CAUSE NO.: 3:19-CV-383-JD-MGG
OPINION AND ORDER
Charles H. Martin III, a prisoner without a lawyer, filed a complaint. A document filed pro se is to be liberally construed, and a pro se complaint, however inartfully pleaded, must be held to less stringent standards than formal pleadings drafted by lawyers." Erickson v. Pardus, 551 U.S. 89, 94 (2007) (quotation marks and citations omitted). Nevertheless, pursuant to 28 U.S.C. § 1915A, the court must review the merits of a prisoner complaint and dismiss it if the action is frivolous or malicious, fails to state a claim upon which relief may be granted, or seeks monetary relief against a defendant who is immune from such relief.
In the complaint, Martin alleges that, on December 13, 2018, an unidentified correctional officer ordered him to return to his cell at the Westville Correctional Center. Martin complied with the order, but the correctional officer assaulted him, causing injuries to his neck, back, and left elbow as well as stress and anxiety. For his injuries, he seeks money damages.
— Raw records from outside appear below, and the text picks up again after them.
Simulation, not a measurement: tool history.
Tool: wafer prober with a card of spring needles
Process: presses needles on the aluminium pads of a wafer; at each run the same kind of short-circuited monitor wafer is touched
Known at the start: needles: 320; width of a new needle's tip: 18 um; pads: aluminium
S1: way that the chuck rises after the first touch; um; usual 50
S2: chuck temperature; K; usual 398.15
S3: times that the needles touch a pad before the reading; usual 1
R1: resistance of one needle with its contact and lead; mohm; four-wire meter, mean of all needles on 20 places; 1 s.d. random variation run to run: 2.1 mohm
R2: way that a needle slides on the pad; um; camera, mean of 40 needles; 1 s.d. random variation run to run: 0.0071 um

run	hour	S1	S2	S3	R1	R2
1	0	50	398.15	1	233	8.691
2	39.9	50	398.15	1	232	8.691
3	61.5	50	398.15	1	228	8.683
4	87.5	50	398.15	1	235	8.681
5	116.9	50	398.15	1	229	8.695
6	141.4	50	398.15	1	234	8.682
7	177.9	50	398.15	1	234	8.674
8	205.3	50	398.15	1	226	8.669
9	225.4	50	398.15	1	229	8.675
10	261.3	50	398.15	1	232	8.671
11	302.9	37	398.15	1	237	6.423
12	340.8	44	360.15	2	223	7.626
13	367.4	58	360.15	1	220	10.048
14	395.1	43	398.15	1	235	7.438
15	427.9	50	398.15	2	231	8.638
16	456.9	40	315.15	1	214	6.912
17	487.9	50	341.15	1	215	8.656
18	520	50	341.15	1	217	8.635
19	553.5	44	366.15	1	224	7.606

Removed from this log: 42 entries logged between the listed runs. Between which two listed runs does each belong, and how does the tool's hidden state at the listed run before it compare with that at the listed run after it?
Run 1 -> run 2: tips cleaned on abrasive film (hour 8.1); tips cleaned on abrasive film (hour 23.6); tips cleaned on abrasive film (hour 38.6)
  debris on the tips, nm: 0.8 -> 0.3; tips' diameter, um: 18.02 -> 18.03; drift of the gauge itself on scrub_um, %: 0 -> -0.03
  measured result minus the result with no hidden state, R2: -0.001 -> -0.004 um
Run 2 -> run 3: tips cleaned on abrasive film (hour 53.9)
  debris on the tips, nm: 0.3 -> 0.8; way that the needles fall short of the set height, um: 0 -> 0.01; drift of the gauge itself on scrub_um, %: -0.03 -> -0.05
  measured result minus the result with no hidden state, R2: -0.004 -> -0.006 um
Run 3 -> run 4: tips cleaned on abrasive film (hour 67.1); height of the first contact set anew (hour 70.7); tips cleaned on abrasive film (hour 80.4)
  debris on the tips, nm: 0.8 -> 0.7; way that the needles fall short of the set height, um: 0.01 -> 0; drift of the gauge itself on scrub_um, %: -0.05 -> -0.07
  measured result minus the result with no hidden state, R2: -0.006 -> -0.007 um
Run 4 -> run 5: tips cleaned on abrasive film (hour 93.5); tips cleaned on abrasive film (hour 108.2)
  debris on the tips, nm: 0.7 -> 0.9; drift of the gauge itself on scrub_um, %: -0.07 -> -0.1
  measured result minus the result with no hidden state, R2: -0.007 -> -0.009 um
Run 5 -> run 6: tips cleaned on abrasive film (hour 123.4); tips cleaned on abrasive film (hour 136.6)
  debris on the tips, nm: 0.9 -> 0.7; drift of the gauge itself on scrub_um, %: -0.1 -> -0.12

Based on these allegations, Martin asserts an Eighth Amendment claim of excessive force. The "core requirement" for an excessive force claim is that the defendant "used force not in a good-faith effort to maintain or restore discipline, but maliciously and sadistically to cause harm." Hendrickson v. Cooper, 589 F.3d 887, 890 (7th Cir. 2009). Several factors guide the inquiry of whether an officer's use of force was legitimate or malicious, including the need for an application of force, the amount of force used, and the extent of the injury suffered by the prisoner. Id. "[O]fficers who have a realistic opportunity to step forward and prevent a fellow officer from violating a plaintiff's rights through the use of excessive force but fail to do so could be held liable under § 1983." Fillmore v. Page, 358 F.3d 496, 505-06 (7th Cir. 2004).
While the complaint describes a plausible Eighth Amendment claim of excessive force against the unidentified correctional officer, Martin has not identified a proper defendant. He names the Westville Correctional Center and the E Squad Search Team as a defendant. Though the Westville Correctional Facility is where these events occurred, the prison is a building, not an individual or even a policy-making unit of government that can be sued pursuant to 42 U.S.C. § 1983. See Sow v. Fortville Police Dep't, 636 F.3d 293, 300 (7th Cir. 2011). Likewise, the search team is not an individual or other suable entity but is group of individuals that must be separately identified and named as defendants. Therefore, Martin may not proceed against these defendants.
Nevertheless, the court will add the Warden of the Westville Correctional Center for the limited purpose of assisting Martin with identifying the unidentified correctional staff. See Donald v. Cook Cty. Sheriff's Dep't, 95 F.3d 548, 556 (7th Cir. 1996). Instead of filing a response to the complaint, the Warden of the Westville Correctional Center should file a document naming the correctional staff involved in the use of force incident described in the complaint.
For these reasons, the court:
(1) GRANTS Charles H. Martin III leave to proceed on an Eighth Amendment claim of excessive force in relation to the assault that occurred on December 13, 2018;
(2) DIRECTS the clerk to add the Warden of the Westville Correctional Center as a defendant;
(3) DISMISSES the Westville Correctional Center and the E Squad Search Team;
(4) DISMISSES all other claims;
(5) DIRECTS the clerk and the United States Marshals Service to issue and serve process on the Warden of the Westville Correctional Facility at the Indiana Department of Correction with a copy of this order and the complaint (ECF 1) as required by 28 U.S.C. § 1915(d); and
(6) ORDERS, pursuant to 42 U.S.C. § 1997e(g)(2), the Warden of the Westville Correctional Facility to file a response to this Order by July 8, 2019.